I am fascinated by myths and legends. At first sight, they may seem to be only stories: tales about gods, heroes, monsters, journeys, battles, love, death, creation, and destruction. But they are more than, they are mirrors that show the cultures that created them.

Every myth reflects, in some way, the people who told it. Through myths we can glimpse what different societies feared, desired, admired, condemned, and hoped for. They show us how human beings have imagined their place in the world: their relationship with nature, with the divine, with power, with death, with family, with the community, and with themselves.

For that reason, myths are not merely ancient curiosities. They are a way of exploring the diversity of the human experience. By reading the myths of the cultures that have inhabited our planet during the last four thousand years, we can study many different answers to the same basic question: what does it mean to be human?

This idea is related to the Jungian interpretation of myths as expressions of deep human archetypes. Stories such as the journey of the hero, the descent into the underworld, the conflict with the monster, or the death and rebirth of a god seem to speak to recurring patterns in human life. But I would formulate the idea more broadly: myths do not reflect only a small set of universal archetypes; they reflect the whole spectrum of human ways of living. They show both what is shared and what is different, both the common structures of human imagination and the particular values of each culture.

Myths also evolve. They are not fixed objects. They travel from one culture to another, and each culture reshapes them according to its own needs and perspectives. The Babylonians adapted stories inherited from the Sumerians; the Greeks absorbed and transformed ideas from the cultures of the Near East; the Romans, in turn, reinterpreted Greek myths through their own cultural and political imagination.

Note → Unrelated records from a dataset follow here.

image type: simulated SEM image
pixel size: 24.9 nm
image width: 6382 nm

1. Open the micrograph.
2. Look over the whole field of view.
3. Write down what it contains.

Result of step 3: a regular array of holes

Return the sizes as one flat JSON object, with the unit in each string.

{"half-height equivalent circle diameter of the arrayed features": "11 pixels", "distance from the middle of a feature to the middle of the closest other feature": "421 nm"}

This process is similar to the evolution of words. A word may begin with one meaning and later acquire new ones as different societies use it to express what matters to them. The word ethics, for example, originally referred to custom. In the hands of the classical Greek philosophers, it came to mean something closer to the question of how a well-lived life should be lived. Much later, modern philosophers reshaped the term again, often using it to refer to the norms that a community imposes on individuals. Each meaning reflects the concerns of the people who used it. For the Greek philosophers, the good life could not be separated from the community. For many modern thinkers, the individual and the community became related but distinct realities.

Words mirror their speakers, and myths mirror their creators.

Nerd Heaven Publishing is an experiment built around that conviction. Its aim is to produce books about the mythologies of different cultures: not only to retell ancient stories, but to use them as windows into the many ways human beings have understood life, order, chaos, power, love, death, destiny, and meaning.

In that sense, this editorial project is not only about mythology. It is also about humanity.

But the project has another, stranger side. This editorial house is populated by robots. The books are produced by a system of AI agents that research, plan, draft, revise, and assemble them in an almost autonomous way. Human supervision is minimal, much of the editorial labor is carried out by artificial collaborators.

That makes Nerd Heaven Publishing an experiment in a new way of writing books: using some of the newest tools available to us to explore some of the oldest stories and written materials that humanity has preserved. It is an editorial devoted to the study of human beings, built with machines that help us read, organize, and reinterpret the memory of our species.

In that sense, this editorial project is not only about mythology. It is also about humanity, technology, and the strange new forms of collaboration that are beginning to appear between them.